Tennessee Students Must Now Opt In To Pay Programming Fee After 'Sex Week' Controversy

University of Tennessee students must now choose to opt in to paying a small fee each semester to help fund student clubs and programming on campus.

At the vast majority of colleges and universities nationwide, students are charged a fee to help fund student clubs and student-run events on campus. But UT made the change, which takes effect Monday, after lawmakers scrutinized the flagship Knoxville campus for not shutting down a popular, student-run "Sex Week" event.

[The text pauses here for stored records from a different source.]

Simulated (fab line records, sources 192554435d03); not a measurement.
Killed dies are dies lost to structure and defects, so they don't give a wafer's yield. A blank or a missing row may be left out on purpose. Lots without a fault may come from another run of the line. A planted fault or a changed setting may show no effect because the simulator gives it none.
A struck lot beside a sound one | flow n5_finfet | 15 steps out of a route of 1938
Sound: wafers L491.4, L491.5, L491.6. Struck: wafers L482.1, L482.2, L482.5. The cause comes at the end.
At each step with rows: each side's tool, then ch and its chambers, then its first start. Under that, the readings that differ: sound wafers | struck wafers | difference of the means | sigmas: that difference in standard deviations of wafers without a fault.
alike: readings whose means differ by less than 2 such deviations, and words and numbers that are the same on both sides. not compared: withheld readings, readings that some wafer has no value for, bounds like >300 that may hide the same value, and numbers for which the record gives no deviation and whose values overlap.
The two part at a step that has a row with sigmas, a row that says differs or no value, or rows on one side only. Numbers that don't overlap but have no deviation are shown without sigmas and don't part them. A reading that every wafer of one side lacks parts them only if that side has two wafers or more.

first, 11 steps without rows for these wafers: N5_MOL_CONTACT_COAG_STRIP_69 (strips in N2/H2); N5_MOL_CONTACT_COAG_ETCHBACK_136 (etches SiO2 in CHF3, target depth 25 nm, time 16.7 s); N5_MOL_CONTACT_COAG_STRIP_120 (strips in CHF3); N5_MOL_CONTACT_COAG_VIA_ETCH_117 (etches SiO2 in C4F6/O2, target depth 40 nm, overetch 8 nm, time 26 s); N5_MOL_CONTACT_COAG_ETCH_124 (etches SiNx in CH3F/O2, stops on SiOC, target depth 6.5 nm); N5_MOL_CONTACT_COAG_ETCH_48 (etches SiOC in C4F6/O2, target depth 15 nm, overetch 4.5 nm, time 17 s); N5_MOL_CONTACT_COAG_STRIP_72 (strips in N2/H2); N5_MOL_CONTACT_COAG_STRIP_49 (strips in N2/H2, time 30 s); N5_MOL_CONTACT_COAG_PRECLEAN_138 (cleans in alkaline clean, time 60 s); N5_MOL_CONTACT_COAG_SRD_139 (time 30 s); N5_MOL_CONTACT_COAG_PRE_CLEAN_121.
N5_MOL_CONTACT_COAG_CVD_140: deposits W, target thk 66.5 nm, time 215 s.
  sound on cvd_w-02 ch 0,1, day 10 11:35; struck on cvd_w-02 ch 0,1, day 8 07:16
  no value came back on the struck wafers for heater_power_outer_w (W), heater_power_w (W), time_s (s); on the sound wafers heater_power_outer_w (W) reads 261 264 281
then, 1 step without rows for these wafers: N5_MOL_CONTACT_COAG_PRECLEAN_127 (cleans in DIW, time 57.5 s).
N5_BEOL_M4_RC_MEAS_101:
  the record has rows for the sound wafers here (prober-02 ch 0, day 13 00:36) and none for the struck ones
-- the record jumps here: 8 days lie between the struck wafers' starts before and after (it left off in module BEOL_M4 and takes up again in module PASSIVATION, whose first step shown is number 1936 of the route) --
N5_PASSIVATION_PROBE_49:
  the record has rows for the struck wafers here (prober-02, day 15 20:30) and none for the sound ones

The UT-Knoxville student government is engaging in a marketing campaign to get students to choose to opt in to pay the programming fee, roughly $20 per semester. They've released videos online trying to encourage students to "#optin":

The change came after conservative state legislators in Tennessee got upset with a student-run "Sex Week" event at the Knoxville campus in the spring. No tax dollars or tuition money was used, just a small portion of the programming fee students pay each year. University administrators emphasized they had not heard any complaints to their office from students or community members, and they were restricted by the First Amendment from stopping "Sex Week." Still, lawmakers threatened to punish the university if "Sex Week" went on as scheduled.

The new opt in route is a compromise between UT officials and state lawmakers.

CORRECTION: This article previously stated the roughly $20 programming fee covers the entire academic year, when the fee actually occurs each semester.